You can use the registered Kafka provider to create Kafka tables that can be used as
source and sink in your SQL Stream jobs.
Make sure that you have created a Kafka topic.
Make sure there is generated data in the Kafka topic.
Make sure that you have the right permissions set in Ranger.
Go to your cluster in Cloudera Manager.
Click SQL Stream Builder from the list of
services.
Click SQLStreamBuilder Console.
The Streaming SQL Console opens in a new window.
Select Console from the left- side menu.
Go to the Tables tab.
Select Add table > Apache Kafka.
The Kafka Table window appears.
Provide a Name for the Table.
Select a registered Kafka provider as Kafka
cluster.
Select a Kafka topic from the list.
Select the Data format.
You can select JSON as data format.
You can select AVRO as data format.
Determine the Schema for the Kafka table.
Add a customized schema to the Schema Definition
field.
Click Detect Schema to read a sample of the JSON
messages and automatically infer the schema.
Customize your Kafka Table with the following options:
Configure the Event Time if you do not want to
use the Kafka Timestamps.
Unselect the checkbox of Use Kafka
Timestamps.
Provide the name of the Input Timestamp
Column.
Add a name for the Event Time
Column.
Add a value to the Watermark
Seconds.
Configure an Input Transform, add the code using the
Transformations tab.
Configure any Kafka properties required using the Properties tab.

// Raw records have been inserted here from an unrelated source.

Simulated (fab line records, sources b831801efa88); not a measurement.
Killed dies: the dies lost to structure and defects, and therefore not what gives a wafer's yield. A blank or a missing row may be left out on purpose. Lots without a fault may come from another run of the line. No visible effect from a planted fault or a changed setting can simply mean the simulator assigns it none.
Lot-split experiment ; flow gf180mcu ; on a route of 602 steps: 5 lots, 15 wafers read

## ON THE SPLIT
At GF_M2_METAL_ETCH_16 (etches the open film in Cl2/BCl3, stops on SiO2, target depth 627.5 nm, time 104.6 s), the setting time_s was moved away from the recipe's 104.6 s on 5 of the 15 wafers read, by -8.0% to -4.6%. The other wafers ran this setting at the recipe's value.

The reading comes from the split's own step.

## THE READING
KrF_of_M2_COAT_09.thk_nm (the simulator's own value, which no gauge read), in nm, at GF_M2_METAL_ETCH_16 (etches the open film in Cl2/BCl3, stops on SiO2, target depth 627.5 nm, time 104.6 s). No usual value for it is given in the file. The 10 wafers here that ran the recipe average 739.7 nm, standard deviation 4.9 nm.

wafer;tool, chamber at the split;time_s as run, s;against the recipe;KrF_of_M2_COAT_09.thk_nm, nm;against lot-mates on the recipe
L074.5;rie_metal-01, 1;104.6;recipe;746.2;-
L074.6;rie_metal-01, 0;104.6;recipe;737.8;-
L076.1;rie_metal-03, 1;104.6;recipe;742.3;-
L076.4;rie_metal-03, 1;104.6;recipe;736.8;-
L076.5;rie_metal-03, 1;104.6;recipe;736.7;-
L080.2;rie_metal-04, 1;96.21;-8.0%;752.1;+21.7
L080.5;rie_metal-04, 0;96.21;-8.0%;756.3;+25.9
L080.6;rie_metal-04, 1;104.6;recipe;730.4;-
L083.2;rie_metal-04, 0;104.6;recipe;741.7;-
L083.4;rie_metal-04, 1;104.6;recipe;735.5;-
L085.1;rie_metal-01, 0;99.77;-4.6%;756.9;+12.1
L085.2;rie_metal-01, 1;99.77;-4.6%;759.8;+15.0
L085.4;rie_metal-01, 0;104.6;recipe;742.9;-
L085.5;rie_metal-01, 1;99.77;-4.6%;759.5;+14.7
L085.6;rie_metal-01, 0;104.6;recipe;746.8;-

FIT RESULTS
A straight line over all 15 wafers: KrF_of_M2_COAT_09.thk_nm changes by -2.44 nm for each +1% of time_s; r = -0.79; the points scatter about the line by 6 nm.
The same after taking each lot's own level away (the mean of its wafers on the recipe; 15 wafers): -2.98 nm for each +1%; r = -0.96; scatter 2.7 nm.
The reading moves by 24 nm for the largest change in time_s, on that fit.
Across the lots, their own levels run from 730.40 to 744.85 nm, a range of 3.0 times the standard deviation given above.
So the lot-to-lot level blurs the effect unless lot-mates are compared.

For more information about how to configure the Kafka table, see the
Configuring Kafka tables section.
Select Save Changes.
The Kafka Table is ready to be selected as a source or a
sink for the SQL Stream job. To use Kafka as a source add it to the SQL query with the
FROM statement. To use it as a sink, select the Kafka table when
creating the SQL job from the Sink Table drop-down menu.